On January 27, 1999, the company sold $225 million aggregate principal
amount of 9 1/2% Senior Subordinated Notes due 2011 (the "Notes due 2011") in a
private offering. As required by the Indenture to the Notes due 2011, the
Company consummated a registered offer on May 10, 1999 to exchange the Notes due
2011 for notes of the Company with terms identical in all material respects to
the Notes due 2011. Net proceeds from the issuance of the Notes due 2011
(approximately $219.3 million) were used to reduce borrowings under the Credit
Facility.
The Notes due 2011 bear interest at the rate of 9 1/2% per annum, payable in
February and August. The Notes due 2011 are redeemable at the option of the
Company, in whole or in part, at any time on or after February 1, 2004 at
104.75% of the principal amount thereof, declining ratably to 100% of the
principal amount thereof on or after February 1, 2007, plus in each case
interest accrued to the redemption date. The Notes due 2011 are subordinated to
all existing and future senior indebtedness (as defined in the Indenture) of the
Company. The Notes due 2011 are unsecured senior subordinated indebtedness of
the Company ranking equally with the Company's 9 1/2% Senior Subordinated Notes
due 2009.
The Company's Credit Facility permits borrowings at interest rates based on
either the bank's base rate or LIBOR and requires an annual commitment fee based
on margin ratios that could result in a rate of .375% or .500% on the unused
portion of the commitment. The Credit Facility matures on April 10, 2004. The
commitment thereunder will be reduced by $25 million on each of December 31,
2002, March 31, 2003, June 30, 2003 and September 30, 2003 and by $50 million on
December 31, 2003. The total commitment under the Credit Facility is
$425 million, but the facility contains covenants that limit the Company's
ability to incur debt (whether under the Credit Facility or from other sources).

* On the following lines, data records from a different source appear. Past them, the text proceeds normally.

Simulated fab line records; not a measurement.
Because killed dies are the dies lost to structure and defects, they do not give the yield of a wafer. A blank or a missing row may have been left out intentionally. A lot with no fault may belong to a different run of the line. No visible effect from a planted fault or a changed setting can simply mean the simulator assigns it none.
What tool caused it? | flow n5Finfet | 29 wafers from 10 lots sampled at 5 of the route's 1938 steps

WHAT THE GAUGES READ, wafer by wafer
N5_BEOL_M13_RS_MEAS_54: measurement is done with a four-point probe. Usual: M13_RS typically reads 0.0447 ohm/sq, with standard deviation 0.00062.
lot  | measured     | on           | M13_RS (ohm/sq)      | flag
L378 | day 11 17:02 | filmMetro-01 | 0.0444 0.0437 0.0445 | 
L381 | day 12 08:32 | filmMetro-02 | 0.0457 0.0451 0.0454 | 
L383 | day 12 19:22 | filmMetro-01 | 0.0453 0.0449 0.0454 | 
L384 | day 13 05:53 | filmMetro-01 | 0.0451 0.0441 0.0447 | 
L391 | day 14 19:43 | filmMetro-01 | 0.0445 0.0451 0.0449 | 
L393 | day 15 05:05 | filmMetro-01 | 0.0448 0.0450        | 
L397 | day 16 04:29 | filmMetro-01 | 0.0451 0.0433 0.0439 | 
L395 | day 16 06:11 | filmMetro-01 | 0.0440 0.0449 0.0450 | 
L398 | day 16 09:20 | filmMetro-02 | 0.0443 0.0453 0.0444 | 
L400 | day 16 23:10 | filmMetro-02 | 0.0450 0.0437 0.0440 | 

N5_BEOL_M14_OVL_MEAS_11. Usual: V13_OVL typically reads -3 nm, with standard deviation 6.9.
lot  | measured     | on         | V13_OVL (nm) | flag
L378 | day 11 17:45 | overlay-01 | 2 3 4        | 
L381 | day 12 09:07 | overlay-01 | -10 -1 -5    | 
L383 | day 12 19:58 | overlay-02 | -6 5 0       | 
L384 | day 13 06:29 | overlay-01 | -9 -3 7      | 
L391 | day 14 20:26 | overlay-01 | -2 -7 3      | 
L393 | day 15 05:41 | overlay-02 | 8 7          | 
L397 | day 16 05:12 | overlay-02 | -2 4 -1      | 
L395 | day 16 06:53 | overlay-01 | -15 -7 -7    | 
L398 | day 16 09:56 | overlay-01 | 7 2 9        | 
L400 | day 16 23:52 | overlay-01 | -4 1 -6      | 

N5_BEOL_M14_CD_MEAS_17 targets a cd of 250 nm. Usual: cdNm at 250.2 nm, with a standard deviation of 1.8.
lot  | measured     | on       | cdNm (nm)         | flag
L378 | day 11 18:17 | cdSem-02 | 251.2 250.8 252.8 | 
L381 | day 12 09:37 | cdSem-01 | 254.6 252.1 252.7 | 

As of March 30, 2000, the Company had outstanding borrowings of $330,000,000
under the Credit Facility at an average interest rate of 8.7% per annum, and
approximately $85,000,000 was available for borrowing under the Credit Facility.
The Company's available borrowings under the Credit Facility and existing cash
balances provide the Company with approximately $204,000,000 in available funds
as of March 30, 2000.
23
Covenants under the Credit Facility impose limitations on indebtedness,
creation of liens, change of control, transactions with affiliates, mergers,
investments, guaranties, asset sales, dividends, business activities and
pledges. In addition, the Credit Facility contains certain financial covenants.
Covenants under the Indentures relating to the Company's 9 1/2% Senior
Subordinated Notes due 2009 and the Company's Senior Subordinated Notes due 2011
are substantially the same and impose limitations on the incurrence of
indebtedness, dividends, purchases or redemptions of stock, transactions with
affiliates, and mergers and sales of assets, and require the Company to make an
offer to purchase the notes upon the occurrence of a change in control, as
defined in the Indentures. Upon a change of control (as defined in the
Indentures), the Company will be required to make an offer to repurchase each
holder's Notes due 2009 and Notes due 2011 at a price equal to 101% of the
principal amount thereof plus accrued and unpaid interest to the date of
repurchase. As of March 30, 2000, the Company was in compliance with all
financial covenants relating to the Credit Facility, the Notes due 2009 and the
Notes due 2011. However, as of such date, under provisions of the Notes due 2009
and the Notes due 2011, the Company is currently prohibited from incurring
additional indebtedness other than additional borrowings under the Credit
Facility and other permitted indebtedness, as defined in the Indentures, and
paying dividends or making distributions in respect of its capital stock.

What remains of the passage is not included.